Yet the nonsensical altruistic ideal persists - especially as the very basis of leftism - which claims to be the ethic of altruism; with society organized on that basis. Leftist ethics nearly all assume that it is the highest duty to live our lives (and donate our taxes) for 'other people' (or, at least, those 'other people' currently defined as worthy by the leftist Establishment).
Leftist governments (ie. all governments) assume total power to monitor and regulate all human lives on the basis that this is necessary to ensure that everybody lives and works primarily for everybody-else - and to do otherwise is selfish and evil. Anyone who fails actively to support the altruistic authorities is thus selfish and evil.
This leftist ethic of altruism is also used to attack Christianity; on the basis that (supposedly) Christians pretend to be more altruistic than anyone else, but are really super-selfish in their desire to sacrifice happiness in this world (including to allow preventable suffering in this world) in return for a promise of a joyous resurrected eternal life in Heaven.
(...Which is, anyway, impossible nonsense - hence merely a feeble excuse for callous indifference to others.)
Perhaps in response, a weird kind of Christianized-altruism (which is not really Christian) sometimes develops; which, if taken seriously, leads quickly to immiseration and death - as shown in the misguided and self-destructive life of George R Price which ended in suicide
Suicide is, indeed, a rational response to the ethic of altruism; since it may be understood as helping others by removing one's own baleful influence, or by ceasing to consume scarce resources...
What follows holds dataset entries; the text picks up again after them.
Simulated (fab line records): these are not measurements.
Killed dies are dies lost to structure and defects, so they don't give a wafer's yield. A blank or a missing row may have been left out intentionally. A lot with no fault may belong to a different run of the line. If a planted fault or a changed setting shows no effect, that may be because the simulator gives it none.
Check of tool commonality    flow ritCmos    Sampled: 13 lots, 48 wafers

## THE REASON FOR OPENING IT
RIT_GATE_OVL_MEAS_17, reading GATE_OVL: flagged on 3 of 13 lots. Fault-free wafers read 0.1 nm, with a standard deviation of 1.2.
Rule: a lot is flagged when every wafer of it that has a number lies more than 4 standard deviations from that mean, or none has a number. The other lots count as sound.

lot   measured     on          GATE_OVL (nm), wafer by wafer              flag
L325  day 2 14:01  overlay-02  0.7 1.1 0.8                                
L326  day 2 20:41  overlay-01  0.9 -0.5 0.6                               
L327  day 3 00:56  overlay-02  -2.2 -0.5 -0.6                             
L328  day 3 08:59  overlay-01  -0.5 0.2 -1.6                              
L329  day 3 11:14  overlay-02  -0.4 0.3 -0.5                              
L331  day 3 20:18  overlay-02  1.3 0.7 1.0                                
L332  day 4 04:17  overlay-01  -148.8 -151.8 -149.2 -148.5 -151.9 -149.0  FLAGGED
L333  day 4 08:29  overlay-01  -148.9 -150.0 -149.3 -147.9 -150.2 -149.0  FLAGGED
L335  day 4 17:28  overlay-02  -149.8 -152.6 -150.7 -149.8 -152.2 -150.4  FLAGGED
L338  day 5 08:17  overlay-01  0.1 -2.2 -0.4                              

Indeed, altruism suggests that it may be better never to be born in the first place; so that selfishness is not even a possibility, and others are left with more.
(This is another commonly expressed view - buttressed by the contemporary fake-environmentalism which sees all living Men as undesirable CO2-emitters.)
In sum - altruism amounts to an ethic of self-hatred and death; which is probably sufficient to explain why it is so vigorously propagated by the modern Global Establishment.
It is therefore vital to realize that altruism is not an ultimate ethic, nor indeed a good thing at all if taken as an abstract, general or universal commandment.
By contrast; the Christian morality is based upon love, and focused upon Heaven - which is a place of love: a place that is entered only via an eternal commitment to live by love.
And the reality of Christian love is seen, primarily, in the family; secondarily in marriage; and only much more rarely in friendships with unrelated people. And not all people are capable of love; and some people refuse it.
Which fact means that actual mortal Christian love is partial, i.e. involving particular persons. Mortal love is not universal, nor meant to be - and love may be strongly bound up with the greatest knowable joy, as well as voluntary misery.
"Abstract, universal love" ('of fellow Men' or whatever) is something other and not Christian love; indeed it often (not always) functions as an anti-Christian or indeed Antichrist phenomenon.
A Christian is one who believes that to love and to be loved is the greatest and most important thing in this mortal life (and beyond) - whatever emotions it brings.
But in this mortal life love is usually partial, may be infrequent, and is always temporary because of death.
Thus, the greatest desire of a Christian is that this love we have experienced partially may be made full and eternal...
Which is why Christians want to accept Jesus's offer of resurrected life everlasting in Heaven; where this ideal state of love is realized powerfully and forever. A Christian has decided that he wants this for himself; and hopes that many others will want it too - but especially those people (and other Beings) whom the Christian loves.
(And therefore - in its essence - Christianity has, indeed, nothing to do with altruism.)